The goal of simChef
is to help you quickly cook up a fully-realized,
high-quality, reproducible, and transparently-documented simulation study in
a flexible, efficient, and low-code manner. simChef
removes many of
the administrative burdens of simulation design through:
future
simChef
is under active development. To install the package directly from
GitHub, please use:
devtools::install_github("Yu-Group/simChef")
Consider the following toy simulation experiment, where we want to study the prediction accuracy of linear regression and random forests under both linear and non-linear data-generating processes for varying signal-to-noise ratios.
Let us first code up the necessary simulation components, namely, the linear
and nonlinear (here, an exclusive-or) data-generating processes as well as the
linear regression and random forest models. To evaluate the methods and visualize
the results, one can also write custom code, but we will leverage built-in evaluation
and visualization functions (e.g., summarize_pred_err
and plot_pred_err
) from
simChef
for convenience.
# Generate data via linear model
linear_dgp_fun <- function(n_train, n_test, p, beta, noise_sd) {
n <- n_train + n_test
X <- matrix(rnorm(n * p), nrow = n, ncol = p)
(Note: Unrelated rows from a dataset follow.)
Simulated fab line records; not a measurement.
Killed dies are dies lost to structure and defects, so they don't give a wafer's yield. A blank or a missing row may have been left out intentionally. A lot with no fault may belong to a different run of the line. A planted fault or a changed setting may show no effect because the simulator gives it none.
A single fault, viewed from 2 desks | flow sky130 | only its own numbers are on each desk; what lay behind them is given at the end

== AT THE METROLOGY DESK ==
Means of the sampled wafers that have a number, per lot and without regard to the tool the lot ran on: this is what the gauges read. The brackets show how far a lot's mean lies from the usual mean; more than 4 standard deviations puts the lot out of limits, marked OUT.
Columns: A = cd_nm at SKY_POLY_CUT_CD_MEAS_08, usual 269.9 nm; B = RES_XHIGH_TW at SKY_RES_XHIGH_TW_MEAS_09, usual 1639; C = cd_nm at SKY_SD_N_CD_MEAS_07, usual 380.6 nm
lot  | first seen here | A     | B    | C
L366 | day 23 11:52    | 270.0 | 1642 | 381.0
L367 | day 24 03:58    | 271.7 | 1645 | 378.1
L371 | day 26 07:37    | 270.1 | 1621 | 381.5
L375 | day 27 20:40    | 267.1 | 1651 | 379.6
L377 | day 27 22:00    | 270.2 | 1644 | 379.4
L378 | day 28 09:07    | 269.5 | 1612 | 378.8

y <- X %*% beta + rnorm(n, sd = noise_sd)
data_list <- list(
X_train = X[1:n_train, , drop = FALSE],
y_train = y[1:n_train],
X_test = X[(n_train + 1):n, , drop = FALSE],
y_test = y[(n_train + 1):n]
)
return(data_list)
}
# Generate data via exclusive-or model
xor_dgp_fun <- function(n_train, n_test, p, thresh, beta, noise_sd) {
n <- n_train + n_test
X <- matrix(rnorm(n * p), nrow = n, ncol = p)
xor <- (((X[, 1] > thresh) + (X[, 2] > thresh)) == 1)
y <- beta * xor + rnorm(n, sd = noise_sd)
data_list <- list(
X_train = X[1:n_train, , drop = FALSE],
y_train = y[1:n_train],
X_test = X[(n_train + 1):n, , drop = FALSE],
y_test = y[(n_train + 1):n]
)
return(data_list)
}
# Fit linear regression model
linear_reg_fun <- function(X_train, y_train, X_test, y_test) {
train_df <- dplyr::bind_cols(data.frame(X_train), y = y_train)
fit <- lm(y ~ ., data = train_df)
predictions <- predict(fit, data.frame(X_test))
return(list(predictions = predictions, y_test = y_test))
}
# Fit random forest model
rf_fun <- function(X_train, y_train, X_test, y_test, ...) {
train_df <- dplyr::bind_cols(data.frame(X_train), y = y_train)
fit <- ranger::ranger(y ~ ., data = train_df, ...)
predictions <- predict(fit, data.frame(X_test))$predictions
return(list(predictions = predictions, y_test = y_test))
}
From here, there is minimal coding on the user's end, as simChef
provides a
powerful tidy grammar to instantiate, assemble, and run various configurations of
the simulation experiment.
library(simChef)
# Uncomment to run experiment across multiple processors
# library(future)
# plan(multisession, workers = 5)
# Create `simChef` DGPs (data-generating processes)
linear_dgp <- create_dgp(
.dgp_fun = linear_dgp_fun, .name = "Linear DGP",
# additional named parameters to pass to .dgp_fun()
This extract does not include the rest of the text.